Hi!
Recently, I did the course “advanced machine learning” in university. While the curriculum was mathematically rigorous, the concepts have been very cool – from the basic backpropagation algorithm to LoRA adaptations of large language models. Since the backpropagation algorithm is the basis of AI and for most optimizations and extending concepts, I programmed it some time ago from scratch in Python and the numpy library. Now I want to continue – and I want to know: How difficult is it to install a trained model on a microcontroller? And what are the limitations of AI on such a limited hardware? Let’s find out!
Demo #
This is what I’ve built!
You see an Arduino Uno, a microcontroller with very limited computing power, connected to a small screen and a joystick. With the joystick, I can “draw” digits, which then get automatically recognized with the AI model on the Arduino, to be seen in the number that pops up in the top left corner of the screen. You see, it’s sometimes wrong! In the article, I’ll dig into the dataset to find out why.

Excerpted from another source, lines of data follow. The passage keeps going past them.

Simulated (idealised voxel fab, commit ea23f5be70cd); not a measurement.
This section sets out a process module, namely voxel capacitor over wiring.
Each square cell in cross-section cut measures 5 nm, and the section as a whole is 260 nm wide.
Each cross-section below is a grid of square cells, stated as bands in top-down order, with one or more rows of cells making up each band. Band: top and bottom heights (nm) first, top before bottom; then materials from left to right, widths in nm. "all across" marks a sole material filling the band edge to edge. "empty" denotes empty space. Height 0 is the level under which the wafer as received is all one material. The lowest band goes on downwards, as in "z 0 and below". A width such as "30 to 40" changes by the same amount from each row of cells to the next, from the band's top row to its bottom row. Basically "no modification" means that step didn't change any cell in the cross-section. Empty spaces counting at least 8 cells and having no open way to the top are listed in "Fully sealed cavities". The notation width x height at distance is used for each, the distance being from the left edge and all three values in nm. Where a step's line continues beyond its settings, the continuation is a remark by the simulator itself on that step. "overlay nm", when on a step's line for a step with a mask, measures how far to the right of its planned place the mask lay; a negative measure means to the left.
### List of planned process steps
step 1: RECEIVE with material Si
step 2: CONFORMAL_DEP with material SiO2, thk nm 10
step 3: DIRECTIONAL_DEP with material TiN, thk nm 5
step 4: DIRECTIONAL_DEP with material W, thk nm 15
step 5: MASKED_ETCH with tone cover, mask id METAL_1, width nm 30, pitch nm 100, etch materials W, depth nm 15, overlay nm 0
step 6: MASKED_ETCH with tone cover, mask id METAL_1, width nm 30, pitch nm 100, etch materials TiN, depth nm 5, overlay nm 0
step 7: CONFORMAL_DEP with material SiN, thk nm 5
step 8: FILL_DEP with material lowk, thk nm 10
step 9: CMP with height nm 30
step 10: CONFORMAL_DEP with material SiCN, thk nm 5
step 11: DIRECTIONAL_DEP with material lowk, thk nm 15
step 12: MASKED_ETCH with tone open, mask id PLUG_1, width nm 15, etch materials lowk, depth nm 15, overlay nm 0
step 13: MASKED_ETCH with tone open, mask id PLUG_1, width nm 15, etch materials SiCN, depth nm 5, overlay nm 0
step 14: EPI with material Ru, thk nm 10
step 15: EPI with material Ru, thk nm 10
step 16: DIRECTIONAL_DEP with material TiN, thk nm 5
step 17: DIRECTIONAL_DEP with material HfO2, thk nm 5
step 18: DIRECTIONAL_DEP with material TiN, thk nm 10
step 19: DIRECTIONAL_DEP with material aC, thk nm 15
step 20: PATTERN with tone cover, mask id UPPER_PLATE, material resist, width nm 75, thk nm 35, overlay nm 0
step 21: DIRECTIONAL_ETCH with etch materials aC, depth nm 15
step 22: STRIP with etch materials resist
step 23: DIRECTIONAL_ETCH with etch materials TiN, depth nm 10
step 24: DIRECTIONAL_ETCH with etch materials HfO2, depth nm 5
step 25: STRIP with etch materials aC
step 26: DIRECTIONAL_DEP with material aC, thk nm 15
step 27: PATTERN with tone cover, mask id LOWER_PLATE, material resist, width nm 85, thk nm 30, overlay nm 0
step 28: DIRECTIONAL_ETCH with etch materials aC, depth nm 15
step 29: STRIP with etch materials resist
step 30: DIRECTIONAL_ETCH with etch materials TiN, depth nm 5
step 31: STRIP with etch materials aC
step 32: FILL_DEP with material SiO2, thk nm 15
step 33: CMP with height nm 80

Essentials/TLDR for advanced readers #
Essentially, I transformed the MNIST handwritten digit dataset. Instead of training on 28x28 pixel greyscale images, I use a point-cloud of 25 points for each image. It’s like the children’s game connect the dots – I don’t store the whole image, just the coordinates. I normalize the bounding box of the dots and sort them by their y and then x coordinates. While drawing the digit on the screen with the joystick, I collect points sequentially, ensuring a minimum distance of 2 pixels between each dot, until the buffer of 25 dots are filled.
With 25 dots, x and y coordinate each, I have 50 input neurons instead of the standard 784. With only one hidden layer of 40 neurons and 10 output neurons, the total parameter count is 2,450. Training with momentum-based stochastic gradient descent achieves an accuracy of around 75%. During training, I use the ReLU and softmax activation function for the hidden and output layers. On the Arduino itself, to save computation, I skip the SoftMax calculation in the output layer and just use the neuron index with the maximum value as prediction.
In terms of storage: Even though the weights/biases are stored as 4-byte floats, they use only 9.8kByte of the Arduino Uno’s 32kByte flash memory (about 30%). During prediction, roughly 440 Bytes in values are stored dynamically, utilizing about 20% of the 2 kByte SRAM. With matrix-multiplications happening component-wise and sequentially directly on the CPU of the Arduino, the biggest impact on SRAM-usage is storing the neural network values, which takes 400 Bytes. Overall, data preprocessing and prediction on the Arduino Uno takes only ca. 70ms.